Red Deer’s madcap history is loaded with kooky characters.

Red Deer’s madcap history is loaded with kooky characters.

We had furry celebrity magnet Mickey the Beaver, who gave the Dionne Quintuplets a run in the tabloids, and Rosalind the chief milk-producing jersey cow of the British Empire.

Red Deer’s first troop of eager Boys Scouts scored international headlines (and a trip to England for two Scouts) by apprehending a real-life fugitive who had plugged two bullets in the local police chief. And the city’s first conflicted mayor juggled the dual roles of running city hall while also reporting on his own performance there as publisher of the Red Deer Advocate (now much frowned upon).

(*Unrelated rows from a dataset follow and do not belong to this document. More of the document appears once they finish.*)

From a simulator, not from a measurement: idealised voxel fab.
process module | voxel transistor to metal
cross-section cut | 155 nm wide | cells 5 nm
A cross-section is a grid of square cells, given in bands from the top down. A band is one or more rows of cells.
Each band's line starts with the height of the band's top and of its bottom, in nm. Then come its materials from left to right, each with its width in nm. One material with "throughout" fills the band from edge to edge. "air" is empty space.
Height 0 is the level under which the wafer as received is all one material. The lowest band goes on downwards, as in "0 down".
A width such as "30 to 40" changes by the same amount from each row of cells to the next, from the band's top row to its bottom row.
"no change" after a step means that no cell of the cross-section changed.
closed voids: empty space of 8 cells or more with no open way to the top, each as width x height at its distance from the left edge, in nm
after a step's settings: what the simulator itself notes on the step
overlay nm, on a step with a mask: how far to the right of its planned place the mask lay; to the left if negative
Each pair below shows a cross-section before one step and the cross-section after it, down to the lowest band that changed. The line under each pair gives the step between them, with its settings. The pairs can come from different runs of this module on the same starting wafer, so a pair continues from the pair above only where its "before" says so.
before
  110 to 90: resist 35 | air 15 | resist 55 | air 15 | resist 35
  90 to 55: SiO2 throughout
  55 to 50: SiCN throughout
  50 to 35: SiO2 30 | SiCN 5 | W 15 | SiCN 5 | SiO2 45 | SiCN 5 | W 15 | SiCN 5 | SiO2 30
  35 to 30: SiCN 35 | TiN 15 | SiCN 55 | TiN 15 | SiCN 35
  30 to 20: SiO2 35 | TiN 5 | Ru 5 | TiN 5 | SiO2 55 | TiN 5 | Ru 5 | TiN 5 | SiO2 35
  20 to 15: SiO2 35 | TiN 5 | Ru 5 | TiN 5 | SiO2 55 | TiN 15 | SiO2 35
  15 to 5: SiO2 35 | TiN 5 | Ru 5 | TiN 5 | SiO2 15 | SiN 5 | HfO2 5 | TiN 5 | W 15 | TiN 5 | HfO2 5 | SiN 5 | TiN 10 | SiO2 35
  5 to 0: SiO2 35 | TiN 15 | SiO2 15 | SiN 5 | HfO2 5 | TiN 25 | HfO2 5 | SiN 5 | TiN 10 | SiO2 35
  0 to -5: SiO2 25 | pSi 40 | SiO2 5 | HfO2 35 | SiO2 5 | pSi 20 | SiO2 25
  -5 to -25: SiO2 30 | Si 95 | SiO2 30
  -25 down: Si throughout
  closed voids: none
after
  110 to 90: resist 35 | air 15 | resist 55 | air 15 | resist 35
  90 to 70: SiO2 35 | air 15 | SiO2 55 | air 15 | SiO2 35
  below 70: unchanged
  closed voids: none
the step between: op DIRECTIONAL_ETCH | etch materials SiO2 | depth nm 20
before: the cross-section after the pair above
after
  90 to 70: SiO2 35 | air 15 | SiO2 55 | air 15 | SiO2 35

With so much historic quirk to work with, one would expect the city’s official centennial play, Red Deer River Stories, written by Tree House Youth Theatre’s artistic director Matt Gould, to be lighted-hearted and funny in an off-kilter, Rowan Atkinson kind of way.

And the play that made its world premiere Thursday at the Scott Block in Red Deer does have warm and silly moments.

But it also features too many deadly serious moments in the latter half that, when it comes down to it, don’t have a lot to do with Red Deer, specifically.

And that’s when this production (if I can use a clunky local metaphor) goes off the rails of the former CP Rail bridge now converted for pedestrians.

But let’s start with the entertaining stuff, and there was plenty — especially in the homey first act.

The play begins with a group of enthusiastic youth from the 1913 high school literary society putting on a variety show to celebrate Red Deer attaining city status.

Gould makes great use of vaudeville, incorporating an imaginative hand puppet opening, depicting animals that existed before nomadic aboriginals and European settlers came to the area.

The pioneer kids deliver stirring versions of Maple Leaf Forever and a poem by Pauline Johnson. First mayor Frances Galbraith makes an appearance, both in the show and from the audience, and there’s brief talk of suffragettes, treatment of aboriginals and prohibition that show some intolerant attitudes of the day.

There’s also a musical hall segment full of corny jokes, and a thrilling re-enactment of the Scouts arresting fugitive Arthur Kelly that’s done in slapstick, Keystone Cops style.

Red Deer River Stories jumps 60 years ahead to the flower power era in the second act, with Lindsay Thurber Comprehensive High School students now putting on a show to celebrate Red Deer’s Jubilee in 1973.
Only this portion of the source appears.